Social networking: The exhaustion of it all….

I had dinner with a new friend last night and we spoke of the necessity of social networking if one is living a single life. We both agreed that the process of keeping a calender filled required a lot of energy and devotion but, in the end, it was worth it. I find if I look at my week in scribbles of black and white and see I don’t have an open night, I feel satisfied and safe. I feel content as I know the end of each day will be filled with the presence of another person whose company I enjoy. If I were in  relationship with someone I lived with perhaps I wouldn’t feel so lucky. I actually have no idea how to survive with another human being in close proximity. I know this is a character flaw. I really do long for the cosiness of a body here in my house on a regular basis, not counting the long haired warmth of Rosie, that is. I can’t quite figure out why I am as old as I am and have not yet settled on someone with whom to share the remainder of my days. I am a romantic so I believe it will happen as long as I keep on believing it will happen.I greet each day with joy and peace and a longing for someone to shout out to and discuss the news over coffee. Then I imagine what this would actually be like and realize I have been alone for so long that maybe I wouldn’t like another body right there in the room with me. Maybe I am just fooling myself. Many of my friends have to make breakfast and dinner for their husbands on a daily basis. This seems really tiresome to me. I don’t like doing anything on a regular basis except sleep. I think I have always been this way. In my town I get excited seeing all the restaurants I haven’t been to: I don’t really like going back to the same ones as though they are wonderful, they lack the excitement of unexplored territory. I love unexplored territory and the darkness and light of it.

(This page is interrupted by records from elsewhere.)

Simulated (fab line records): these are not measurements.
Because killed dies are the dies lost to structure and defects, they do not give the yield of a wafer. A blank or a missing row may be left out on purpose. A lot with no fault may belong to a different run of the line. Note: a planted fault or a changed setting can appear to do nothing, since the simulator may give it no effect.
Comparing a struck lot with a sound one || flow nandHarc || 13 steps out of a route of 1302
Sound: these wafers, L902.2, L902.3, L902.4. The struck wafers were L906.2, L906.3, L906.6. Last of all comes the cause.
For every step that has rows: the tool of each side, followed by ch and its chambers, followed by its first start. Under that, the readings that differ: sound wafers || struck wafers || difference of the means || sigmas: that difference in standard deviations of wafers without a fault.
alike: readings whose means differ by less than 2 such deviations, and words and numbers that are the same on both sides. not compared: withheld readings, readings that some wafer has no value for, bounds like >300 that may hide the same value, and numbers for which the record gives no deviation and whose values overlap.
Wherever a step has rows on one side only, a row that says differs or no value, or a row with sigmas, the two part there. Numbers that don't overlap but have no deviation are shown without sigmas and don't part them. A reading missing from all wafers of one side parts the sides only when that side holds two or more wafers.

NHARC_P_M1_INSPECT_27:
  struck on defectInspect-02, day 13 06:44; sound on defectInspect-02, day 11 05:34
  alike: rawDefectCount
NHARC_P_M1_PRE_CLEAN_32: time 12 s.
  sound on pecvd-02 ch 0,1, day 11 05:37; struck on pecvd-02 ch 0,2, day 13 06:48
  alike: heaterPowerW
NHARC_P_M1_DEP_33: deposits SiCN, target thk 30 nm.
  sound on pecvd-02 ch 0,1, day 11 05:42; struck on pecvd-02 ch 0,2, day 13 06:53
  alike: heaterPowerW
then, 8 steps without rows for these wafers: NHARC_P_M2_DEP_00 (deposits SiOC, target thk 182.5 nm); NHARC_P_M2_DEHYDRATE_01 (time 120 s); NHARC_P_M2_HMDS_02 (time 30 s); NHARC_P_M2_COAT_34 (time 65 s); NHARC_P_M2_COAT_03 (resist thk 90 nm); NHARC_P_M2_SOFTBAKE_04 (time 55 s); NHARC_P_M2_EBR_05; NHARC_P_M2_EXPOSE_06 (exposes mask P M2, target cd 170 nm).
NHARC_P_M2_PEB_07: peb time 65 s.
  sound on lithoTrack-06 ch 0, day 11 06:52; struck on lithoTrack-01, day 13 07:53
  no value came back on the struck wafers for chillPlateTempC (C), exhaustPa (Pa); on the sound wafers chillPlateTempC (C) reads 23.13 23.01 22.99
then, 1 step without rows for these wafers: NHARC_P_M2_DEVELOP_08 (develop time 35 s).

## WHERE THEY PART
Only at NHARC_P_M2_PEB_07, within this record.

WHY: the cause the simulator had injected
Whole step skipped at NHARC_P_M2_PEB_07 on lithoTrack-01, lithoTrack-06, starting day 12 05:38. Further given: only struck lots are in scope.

It is hot here today: so hot that my dog isn’t tempted to chase the lizard that slowly crosses the deck. If I were sailing I would watch the sail with a vulture’s eye  hoping for a movement. Time goes more slowly in the heat and it makes me want to smoke and sit and think…I haven’t finished reading the paper or cleaning up my small place and maybe I won’t.Maybe I will meditate on how to have a personality transplant or maybe on the beauty of the moment. It is a toss up at this point.